Friday, April 28, 2023

FFB: THE PLOUGHMEN, Kim Zupan


Kim Zupan, The Ploughmen (from the archives, reviewed by Ron Scheer) 

One reader has compared this novel to No Country For Old Men because of a murderous central character, John Cload, who brings to mind yet another dark work of fiction The Silence of the Lambs. Cload is more than a little like Hannibal Lecter, as he befriends a deputy sheriff who keeps him company from outside his jail cell through long, sleepless nights and escorts him to and from the county courthouse where he is under trial.

The deputy, Valentine Millimaki, has been encouraged by the sheriff to learn what he can about Cload that might help in the trial. But besides a single killing, for which there was a witness, the deputy remains unaware that Cload has bodies buried all over the rough Montana country along the northern shores of the upper Missouri River.

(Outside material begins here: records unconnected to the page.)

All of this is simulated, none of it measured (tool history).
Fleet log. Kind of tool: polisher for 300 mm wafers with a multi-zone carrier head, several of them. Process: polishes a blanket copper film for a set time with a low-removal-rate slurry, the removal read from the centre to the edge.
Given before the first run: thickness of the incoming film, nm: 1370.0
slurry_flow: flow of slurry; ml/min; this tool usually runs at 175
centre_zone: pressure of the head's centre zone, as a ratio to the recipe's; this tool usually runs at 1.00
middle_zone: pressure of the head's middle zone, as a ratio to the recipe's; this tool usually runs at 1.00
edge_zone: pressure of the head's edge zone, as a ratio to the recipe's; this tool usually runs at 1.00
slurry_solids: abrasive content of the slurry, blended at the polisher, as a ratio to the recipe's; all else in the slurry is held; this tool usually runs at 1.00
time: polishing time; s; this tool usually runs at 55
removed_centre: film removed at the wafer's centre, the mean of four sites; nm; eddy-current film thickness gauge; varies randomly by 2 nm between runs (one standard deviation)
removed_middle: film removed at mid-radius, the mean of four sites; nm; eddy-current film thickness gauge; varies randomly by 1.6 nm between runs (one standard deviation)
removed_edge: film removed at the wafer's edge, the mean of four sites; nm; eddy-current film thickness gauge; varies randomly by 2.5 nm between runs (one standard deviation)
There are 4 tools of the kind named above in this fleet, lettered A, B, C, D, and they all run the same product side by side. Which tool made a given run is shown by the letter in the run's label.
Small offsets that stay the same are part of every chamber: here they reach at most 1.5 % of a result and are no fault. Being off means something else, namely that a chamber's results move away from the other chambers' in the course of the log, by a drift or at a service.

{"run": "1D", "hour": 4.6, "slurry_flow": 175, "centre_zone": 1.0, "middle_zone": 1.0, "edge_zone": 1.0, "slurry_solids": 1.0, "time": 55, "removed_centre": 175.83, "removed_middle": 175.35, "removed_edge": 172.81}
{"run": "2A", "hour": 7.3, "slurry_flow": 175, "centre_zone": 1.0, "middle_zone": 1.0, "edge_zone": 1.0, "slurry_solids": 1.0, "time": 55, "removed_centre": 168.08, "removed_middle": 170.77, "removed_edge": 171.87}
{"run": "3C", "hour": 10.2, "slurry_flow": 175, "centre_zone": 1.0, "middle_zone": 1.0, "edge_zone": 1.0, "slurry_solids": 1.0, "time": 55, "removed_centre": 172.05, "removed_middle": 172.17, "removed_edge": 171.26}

Not more than marginally interested in Cload anyway, Millimaki has troubles of his own. Cload correctly senses that they are woman troubles. As a schoolboy, Millimaki once discovered the body of his mother, who had hanged herself in a barn on the family farm. Now, his young wife has left him, weary and depressed by life in a backwater Montana town.
 
Missouri River, below Great Falls, Montana
Missoula writer Kim Zupan has a wonderful gift for lucid and sharply polished prose. As much of the novel takes place at night or in the waning days of autumn, there is an awareness of light and shadow through many of the scenes. You know as Millimaki walks the corridors of the jail or sits outside Cload’s cell exactly how the fluorescent lighting affects what can be seen.

His characters are strongly drawn and come alive in realistic dialogue. Most absorbing for the reader is the strange and fragile bond that develops between the two men. One has the calm clarity of a man who knows he is about to be convicted of murder. The other surrenders to a pervasive gloom as he is overtaken by loneliness, and his life slowly derails. Each needs the other, but for very different reasons, which do not become evident until the final chapters.

The Ploughmen is currently available in paper and ebook formats at amazon and Barnes&Noble.
 

 

4 comments:

Margot Kinberg said...

Thanks for these Archives posts, Patti. They remind me of great reviewers and of books I really should follow up with...

pattinase (abbott) said...

Thanks. Margot. Ron was such a great contributor.

Todd Mason said...

Rather like Bill Crider, a sweet-natured, intelligent, perceptive man.

And I note he dispenses with the McCarthy comparison almost as soon as he makes it. Only sensible, given a CMc quotation today's issue of ANSIBLE reminds us of:
"Sometimes A Dawn Is Just A Dawn dept. ‘They rode on and the sun in the east flushed pale streaks of light and then a deeper run of color like blood seeping up in sudden reaches flaring planewise and where the earth drained up into the sky at the edge of creation the top of the sun rose out of nothing like the head of a great red phallus until it cleared the unseen rim and sat squat and pulsing and malevolent behind them.’ (Cormac McCarthy, Blood Meridian, 1985)

pattinase (abbott) said...

Thanks, Todd. I miss all of them every Friday.